QUANTIFICATION OF PORE FLUID PRESSURE IN ACTIVE SUBDUCTION ZONES: IMPLICATIONS FOR FAULT STRENGTH AND SLIP BEHAVIOR

At subduction zones, mechanical loading due to burial and tectonic compression, in combination with the release of bound fluids by dehydration, can drive fluid pressures significantly in excess of hydrostatic. Recent advances in documenting pore fluid pressure at convergent margins, and in particular within the subducting sediment layer that lies immediately below the plate boundary interface, have come from drilling, seismic reflection surveys, and numerical modeling. Drilling through the plate boundary at several subduction complexes, including Nankai, Costa Rica, and Barbados, has allowed quantification of effective stress and pore fluid pressure from observed compaction state and from laboratory reconsolidation tests on core samples. Pore pressure has also been quantified using well-constrained P-wave interval velocities from seismic reflection surveys, by application of transforms to compute porosity from acoustic velocity, and effective stress from porosity. Finally, in situ measurements of pore pressure have been obtained in instrumented boreholes, and provide important “ground truth” for values computed from indirect methods.

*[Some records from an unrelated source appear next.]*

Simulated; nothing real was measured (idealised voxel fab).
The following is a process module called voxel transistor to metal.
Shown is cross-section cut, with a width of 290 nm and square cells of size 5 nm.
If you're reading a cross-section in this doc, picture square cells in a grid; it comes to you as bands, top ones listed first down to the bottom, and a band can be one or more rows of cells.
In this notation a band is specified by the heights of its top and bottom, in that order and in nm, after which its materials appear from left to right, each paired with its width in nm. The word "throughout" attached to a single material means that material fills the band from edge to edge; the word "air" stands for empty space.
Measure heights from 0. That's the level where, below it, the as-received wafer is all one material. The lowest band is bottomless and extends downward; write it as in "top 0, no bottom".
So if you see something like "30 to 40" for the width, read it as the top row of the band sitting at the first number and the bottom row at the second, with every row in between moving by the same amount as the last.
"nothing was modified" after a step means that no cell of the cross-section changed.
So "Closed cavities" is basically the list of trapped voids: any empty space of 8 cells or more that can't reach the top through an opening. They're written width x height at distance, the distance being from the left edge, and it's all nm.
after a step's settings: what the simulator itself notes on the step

These analyses show that excess pore pressure ratios of λ = ~0.70–0.95 are common within the underthrusting section, and extend >20 km landward of the trench, consistent with the results of independent numerical modeling studies. In some cases, increased seismic reflectivity along the plate boundary is also correlated with regions of expected dehydration reactions or to locations of high pore pressure estimated from numerical models, although this link remains qualitative and the underlying cause of the reflectivity is not fully understood. Taken together, these findings provide a plausible and quantifiable explanation for the absolute weakness of subduction megathrusts beneath the outer forearc. The high excess pore pressures and concomitant low effective stresses should also suppress the nucleation of unstable slip, consistent with observations of fault failure by slow slip, afterslip, and very low-frequency earthquakes (VLFE) in the outer forearc. Finally, the low absolute strength of the plate boundary near its trenchward edge may offer an explanation for the propagation of rupture from below, potentially allowing coseismic slip all the way to the trench.